MRU hosted Transgender Day of Remembrance for 20th anniversary
By Ryleigh Stangness, Staff Writer
Wednesday, Nov. 20 marked the 20th annual Transgender Day of Remembrance in honour of 2,982 known transgender people who died as the result of transphobic violence worldwide from January 2008 to September 2018.
Elliott Kozuch, on the Human Rights Campaign website, wrote, “These victims are not numbers — they were people with hopes and plans, dreams for the future, loved ones and communities who will miss them every day.”
The Pride Centre, located in Wyckham House, hosted an event to honour the lives of transgender and two-spirit individuals who were lost this past year to transphobic violence.
Attendants participated in the opening ceremony and a smudge and prayer, then walked from the Campus Equity and Meaningful Inclusion room (C201) through campus to Wyckham House.
In honour of the individuals who were lost to transphobic violence this past year, their names were displayed on the second floor.
Nathan Lawley, Vice-President Academic participated in SAMRU’s Transgender Day of Remembrance walk and is in charge of compiling the list to be displayed, which includes “the person’s name, age, date of death, and location – omitting the causes of death so that people can attend the event without reading about the horrifying ways people kill others due to transgender discrimination.”

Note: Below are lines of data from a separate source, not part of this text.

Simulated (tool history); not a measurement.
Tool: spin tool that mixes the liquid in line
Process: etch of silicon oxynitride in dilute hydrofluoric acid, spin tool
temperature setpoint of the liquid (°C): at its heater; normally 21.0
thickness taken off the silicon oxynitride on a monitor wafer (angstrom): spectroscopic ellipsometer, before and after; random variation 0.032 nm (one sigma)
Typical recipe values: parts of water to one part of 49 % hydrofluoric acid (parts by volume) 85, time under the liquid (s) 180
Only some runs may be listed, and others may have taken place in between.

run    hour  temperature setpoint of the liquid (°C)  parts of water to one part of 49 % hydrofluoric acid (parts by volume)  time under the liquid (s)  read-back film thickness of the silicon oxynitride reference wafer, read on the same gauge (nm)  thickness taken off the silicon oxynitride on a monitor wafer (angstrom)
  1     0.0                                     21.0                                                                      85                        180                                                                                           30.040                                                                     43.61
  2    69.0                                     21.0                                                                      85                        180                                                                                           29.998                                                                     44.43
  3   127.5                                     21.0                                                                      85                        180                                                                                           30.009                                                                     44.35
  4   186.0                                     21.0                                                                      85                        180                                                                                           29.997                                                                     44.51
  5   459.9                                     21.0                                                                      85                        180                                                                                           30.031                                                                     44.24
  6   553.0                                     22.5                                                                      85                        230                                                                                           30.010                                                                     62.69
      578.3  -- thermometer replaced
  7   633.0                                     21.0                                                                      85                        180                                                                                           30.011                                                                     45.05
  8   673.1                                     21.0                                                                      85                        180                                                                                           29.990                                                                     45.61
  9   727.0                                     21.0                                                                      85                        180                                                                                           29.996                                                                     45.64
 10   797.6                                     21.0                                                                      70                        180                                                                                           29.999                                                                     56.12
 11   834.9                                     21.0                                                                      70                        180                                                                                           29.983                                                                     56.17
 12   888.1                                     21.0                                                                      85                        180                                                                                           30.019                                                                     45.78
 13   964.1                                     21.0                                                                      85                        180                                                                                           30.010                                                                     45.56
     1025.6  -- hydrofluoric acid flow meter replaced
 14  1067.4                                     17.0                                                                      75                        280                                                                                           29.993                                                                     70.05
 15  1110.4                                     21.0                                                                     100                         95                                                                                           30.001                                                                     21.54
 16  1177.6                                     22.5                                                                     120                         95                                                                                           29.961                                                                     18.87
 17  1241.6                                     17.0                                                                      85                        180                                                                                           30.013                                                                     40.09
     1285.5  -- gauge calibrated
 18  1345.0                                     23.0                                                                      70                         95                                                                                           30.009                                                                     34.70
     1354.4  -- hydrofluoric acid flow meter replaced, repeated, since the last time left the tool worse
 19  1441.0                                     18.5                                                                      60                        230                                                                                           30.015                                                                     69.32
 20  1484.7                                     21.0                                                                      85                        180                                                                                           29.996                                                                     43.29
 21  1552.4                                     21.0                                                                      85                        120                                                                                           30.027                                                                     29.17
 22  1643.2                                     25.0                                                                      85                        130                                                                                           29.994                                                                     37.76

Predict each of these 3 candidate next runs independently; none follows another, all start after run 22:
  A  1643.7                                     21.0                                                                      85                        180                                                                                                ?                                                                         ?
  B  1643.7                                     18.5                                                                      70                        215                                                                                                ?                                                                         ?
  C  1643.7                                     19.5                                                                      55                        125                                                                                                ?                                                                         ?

“Transgender Day of Remembrance brings attention to crimes that are committed daily against transgender people and the real-life cost of anti-transgender violence in the form of human lives,” explains Lawley. “Transgender Day of Remembrance allows us to enumerate the problem, acknowledging that the true number of human lives taken by anti-transgender violence is not known due to a lack of reporting.
“[Transgender Day of Remembrance] offers a chance for people to remember and honour those who have been killed. It is essentially a funeral for folks who have been murdered throughout the year as a result of anti-transgender violence.”
Notably, Lawley mentions, “the Transgender Day of Remembrance list traditionally does not include those who have died by suicide as a result of anti-transgender discrimination, and the numbers reported are not accurate; the number is likely much higher than what is commonly referred to.”
Lawley explains Transgender Day of Remembrance began at MRU as a student initiative in 2015.
“A group of students … wanted to host a [Transgender Day of Remembrance] event for students on campus, asked SAMRU for assistance and the SAMRU Pride Centre has since been continuing to host the annual event.
Lawley says nearly every transgender person experiences anti-trans discrimination and physical, verbal or emotional/psychological violence.
Lawley hopes this event will offer, “community and support to those transgender people still left standing and living and raise awareness of the crimes that are committed worldwide, by systems and individuals.”